NYU’s Graduate Acting program at the Tisch School of the Arts, where she became a member of the faculty in 1998, announced her passing on Monday.
Merlin was a student of the acting teacher Michael Chekhov and said to be the last surviving disciple still teaching his technique. Chekhov, a nephew of the playwright Anton Chekhov, was a student of Konstantin Stanislavski, putting Merlin in a direct line of influence with the Russian creator of the naturalistic acting technique that came to be known as “the system” (and, when adapted by the Jewish acting mavericks Lee Strasberg and Stella Adler, as “The Method”).
In an interview for the 2016 PBS documentary series “American Masters,” Merlin said she auditioned eight times before the director of “Fiddler,” Jerome Robbins, and creators Sheldon Harrnick and Jerry Bock were convinced she could handle the role of the daughter who ends up marrying Motel the tailor (a young Bette Midler later took over the role).

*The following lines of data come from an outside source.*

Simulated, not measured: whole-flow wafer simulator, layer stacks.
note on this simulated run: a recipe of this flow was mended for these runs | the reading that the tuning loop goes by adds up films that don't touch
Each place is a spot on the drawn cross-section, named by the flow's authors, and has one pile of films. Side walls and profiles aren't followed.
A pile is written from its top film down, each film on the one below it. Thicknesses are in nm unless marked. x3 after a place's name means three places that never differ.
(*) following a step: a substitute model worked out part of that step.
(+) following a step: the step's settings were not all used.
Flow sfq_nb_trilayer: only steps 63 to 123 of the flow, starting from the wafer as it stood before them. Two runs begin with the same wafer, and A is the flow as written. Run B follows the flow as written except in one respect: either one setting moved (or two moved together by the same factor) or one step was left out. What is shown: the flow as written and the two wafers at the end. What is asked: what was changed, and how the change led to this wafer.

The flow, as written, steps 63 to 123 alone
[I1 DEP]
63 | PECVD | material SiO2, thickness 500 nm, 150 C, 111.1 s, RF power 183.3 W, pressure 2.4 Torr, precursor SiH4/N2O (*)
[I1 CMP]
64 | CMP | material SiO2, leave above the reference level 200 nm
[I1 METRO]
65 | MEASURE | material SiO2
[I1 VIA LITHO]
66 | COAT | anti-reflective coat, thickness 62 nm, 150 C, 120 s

She also recalled how Robbins prepared the cast for their roles as Jews living in a 19th-century shtetl by talking about the world of the play, showing them paintings by Marc Chagall and taking them to a Hasidic wedding in Brooklyn.
“My own family actually came from a shtetl. My mother was actually born in a shtetl and my father was also born in Russia,” she recalled. “But a large portion of the cast was not Jewish, and so [Robbins] made sure that everybody felt as though they understood what that life was like.”
Merwin went on to other actor acting roles, including in the films “Sarah’s Key,” “Mystic Pizza,” “Fame” and “The Killing Fields,” and had a recurring part in the TV series “Law & Order: Special Victims Unit” as Judge Lena Petrovsky.
But she had even greater success as a casting director, working with the film directors Bernardo Bertolucci and James Ivory, and most closely with the legendary producer Harold Prince in the original Broadway productions of several classic Stephen Sondheim musicals, including “Company,” “Follies,” “A Little Night Music,” “Pacific Overtures,” “Sweeney Todd” and “Merrily We Roll Along.”
She was the founder and president emeritus of The Michael Chekhov Association, or MICHA, an acting school in New York City. One student, Broadway actress Julie Benko, paid tribute to her teacher in an Instagram post Monday. “I will not forget the breakthrough I had in her class,” said Benko, who won praise as the understudy to Lea Michele and Beanie Feldstein in the recent Broadway production of “Funny Girl” and stars in the forthcoming Barry Manilow musical “Harmony.” “I will miss her beautiful presence. I am so honored to have been a small part of her life.”
Born Joanna Ratner in Chicago in in 1931, she took her mother’s maiden name as a stage name. She acted in community theater before graduating from UCLA and later studied under Chekhov, a Russian exile who died in 1955. Merlin made her first screen appearance in 1956 as one of Jethro’s daughters in Cecil B. DeMille’s film “The Ten Commandments.” “Fiddler” debuted in 1964, and she left the cast before the end of its tour to take care of her two small children. She took to the more flexible schedule of being a casting director and teacher.
Merlin was the author, in 2001, of “Auditioning: An Actor-Friendly Guide.”
“I think that actors respond to casting directors who are supportive and encouraging, and that if they feel that the moment they walk in the room they’re being challenged, then it’s a turn-off,” Merlin told interviewer Terry Gross in 2001. “But it’s very helpful to an actor if they feel that you’re on their side. And indeed, casting directors are rooting for you. I mean, they want to cast the role. And so they’re rooting for every actor that walks in the door.”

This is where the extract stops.